CHILI GARLIC SAUCE The whole world raves about Sriracha, but I say phooey. The stuff with the green cap isn’t actually authentic chili sauce. It’s good for making spicy tuna, adding to pho and as a condiment, but try adding it to a wok and you’ve got a spicy, acidic, bitter mess. If you want heat in a wok, use Chinese chili garlic sauce instead. I stay with Lee Kum Kee for this, and together, the chili garlic sauce and oyster sauce make a great Szechuan or kung pao flavor.

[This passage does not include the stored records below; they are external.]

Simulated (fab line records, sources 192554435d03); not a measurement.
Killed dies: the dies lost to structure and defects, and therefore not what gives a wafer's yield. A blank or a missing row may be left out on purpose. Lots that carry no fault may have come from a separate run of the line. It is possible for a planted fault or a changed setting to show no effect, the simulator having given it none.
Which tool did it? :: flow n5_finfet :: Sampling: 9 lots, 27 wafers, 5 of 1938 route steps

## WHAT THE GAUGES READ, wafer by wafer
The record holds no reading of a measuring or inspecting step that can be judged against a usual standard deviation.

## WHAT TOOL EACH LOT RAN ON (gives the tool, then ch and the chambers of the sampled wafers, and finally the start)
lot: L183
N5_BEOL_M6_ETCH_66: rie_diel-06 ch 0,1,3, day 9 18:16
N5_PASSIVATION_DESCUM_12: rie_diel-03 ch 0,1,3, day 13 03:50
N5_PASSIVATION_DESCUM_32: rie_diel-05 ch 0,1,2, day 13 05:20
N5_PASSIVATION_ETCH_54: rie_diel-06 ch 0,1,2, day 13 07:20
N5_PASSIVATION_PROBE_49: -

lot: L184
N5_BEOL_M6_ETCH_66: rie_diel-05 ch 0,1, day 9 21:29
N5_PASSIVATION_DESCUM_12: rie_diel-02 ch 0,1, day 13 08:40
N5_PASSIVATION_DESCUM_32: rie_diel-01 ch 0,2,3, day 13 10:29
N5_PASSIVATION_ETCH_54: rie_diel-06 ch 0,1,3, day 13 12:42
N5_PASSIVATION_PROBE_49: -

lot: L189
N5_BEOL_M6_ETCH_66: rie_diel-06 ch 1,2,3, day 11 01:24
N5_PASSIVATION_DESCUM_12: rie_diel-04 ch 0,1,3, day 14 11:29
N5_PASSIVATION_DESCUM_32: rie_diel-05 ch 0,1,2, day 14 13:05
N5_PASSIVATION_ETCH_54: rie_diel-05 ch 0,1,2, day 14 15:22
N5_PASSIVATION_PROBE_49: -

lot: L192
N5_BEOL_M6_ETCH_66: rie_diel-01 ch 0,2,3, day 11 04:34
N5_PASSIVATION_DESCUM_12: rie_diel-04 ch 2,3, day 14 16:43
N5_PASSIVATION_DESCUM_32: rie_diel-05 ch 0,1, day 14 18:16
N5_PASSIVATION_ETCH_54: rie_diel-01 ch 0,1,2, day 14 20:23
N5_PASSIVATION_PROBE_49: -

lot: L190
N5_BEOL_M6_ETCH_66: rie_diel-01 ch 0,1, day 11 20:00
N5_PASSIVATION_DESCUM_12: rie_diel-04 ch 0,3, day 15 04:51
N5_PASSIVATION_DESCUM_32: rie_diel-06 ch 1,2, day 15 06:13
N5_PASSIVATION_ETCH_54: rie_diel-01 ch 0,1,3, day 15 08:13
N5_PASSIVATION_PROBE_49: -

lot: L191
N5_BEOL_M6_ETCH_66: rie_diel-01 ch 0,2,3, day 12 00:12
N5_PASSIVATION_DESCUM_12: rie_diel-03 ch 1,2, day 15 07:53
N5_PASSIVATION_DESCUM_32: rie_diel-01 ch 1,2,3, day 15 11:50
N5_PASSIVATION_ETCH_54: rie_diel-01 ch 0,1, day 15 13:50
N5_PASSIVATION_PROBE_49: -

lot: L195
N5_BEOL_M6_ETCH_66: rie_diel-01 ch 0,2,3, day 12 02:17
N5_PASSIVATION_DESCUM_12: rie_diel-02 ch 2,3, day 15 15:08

A Tila recipe: Kung pao shrimp
- 2 tbsp. cooking oil
- 1/3 cup roasted cashew nuts or peanuts
- 1/4 cup dried chilies
- 3 garlic cloves, smashed
- 1 red bell pepper, large dice
- 1 medium onion, large dice
- 1 pound medium shrimp, cleaned and deveined
- 1-1.5 tbsp. chili garlic sauce (Lee Kum Kee brand)
- 1-1.5 tbsp. oyster sauce
- 2 green onions, dice
- 1/2 tsp. white pepper
Total prep time: 30 minutes
Active time: 15 minutes
Method: Combine chili garlic sauce and oyster sauce, then set aside. Heat oil to medium high in a wok and sauté garlic until light brown. Add shrimp, stirring occasionally until they turn pink. Stir in the nuts and all vegetables (except green onions) and cook until onions start to turn translucent. Add sauce and pepper and incorporate well. Cook for about two more minutes until shrimp is cooked through. (Try not to overcook shrimp; they get chewy.) Garnish with chopped green onions, and serve with white rice.